It's a timely theme percolating through many performances of the big and sprawling arts festival that starts this week.

Money, the root of much current brooding, can also be a spark plug for artistic thought, and our relationship with it turns out to be a persistent thread running through this year's Live Arts Festival/Philly Fringe.

No one assigns a theme for the festival, whose 13th edition begins this week and runs until Sept. 19 all over the city. But it's obvious that artists are considering the global financial crisis from many angles.

Among the Fringe shows - from the more anarchic side of the festival - Salesmanship for Life & Limb, by Tall Grass Productions, asks how much personal risk you would take to earn a bonus. Other People's Money, a production of Wellbilt Theater Factory (and a phrase that loomed large in the trial of former State Sen. Vincent Fumo), is the tale of a Wall Street takeover artist named Larry the Liquidator. A group called Applied Mechanics is staging It's Hard Times at the Camera Blanca, about unemployed circus workers who repair to a bar when an economic collapse lays waste to their country.

"We never say we want this or that," says Nick Stuccio, the festival's producing director and cofounder. "These contemporary artists are all doing their own thing, and when a theme emerges it's without us asking for the connections."

The festival, now one of the nation's powerhouse arts events, has two components: Live Arts - invited performances backed by the festival administration - and the Philly Fringe, a free-for-all of artists who essentially invite themselves. Pretty much everyone collectively calls both parts "the Fringe."

With 16 Live Arts shows and a record 185 Fringe productions, it would be almost impossible, to say nothing of monotonous, to impose a single theme. But themes emerge nonetheless, particularly in the Live Arts shows.

Two years ago, several dance and theater pieces were about crossroads in the 20th century, "and we didn't manufacture that at all, it just came to us," Stuccio says. Last year's spontaneous theme emerged from the festival's choices, not the content: It was about pairing local artists with those from other countries to see what they'd come up with while working together.

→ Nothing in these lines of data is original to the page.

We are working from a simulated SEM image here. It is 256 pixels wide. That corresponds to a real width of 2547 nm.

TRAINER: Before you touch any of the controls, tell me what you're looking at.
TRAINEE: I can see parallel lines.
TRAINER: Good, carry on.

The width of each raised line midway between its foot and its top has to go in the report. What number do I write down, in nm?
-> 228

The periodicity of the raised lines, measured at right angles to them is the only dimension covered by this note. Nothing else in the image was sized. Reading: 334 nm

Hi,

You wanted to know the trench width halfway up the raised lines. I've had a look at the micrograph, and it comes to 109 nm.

The Fringe shows are all over the thematic landscape, which is to be expected in a lineup of many artists with different passions. But in the Live Arts part of the festival, which Stuccio and his staff spend much of the year nurturing, the number of artists exploring some facet of finance is striking.

"When they consider the value of things, artists are responding to contemporary life," Stuccio says.

So, in fact, is the festival, whose budget is tighter this year, given the general economic picture. At $1.7 million, it's down about $200,000 from last year. The result: Live Arts contains fewer different pieces than in years past, but with longer runs and in larger spaces.

For example, among last year's 21 Live Arts shows was choreographer Kate Watson-Wallace's bold Car, a dance inside and atop cars that moved on different levels of a University City parking garage. It was a hot ticket - not just for its bizarre setting, but because audience seating was limited to the rear of the cars.

This year, "we couldn't do works like Car," Stuccio says, but Watson-Wallace is again in Live Arts - and this time her troupe, Anonymous Bodies, is performing with plenty of seating in the spacious, defunct Rite Aid at 42d and Walnut Streets.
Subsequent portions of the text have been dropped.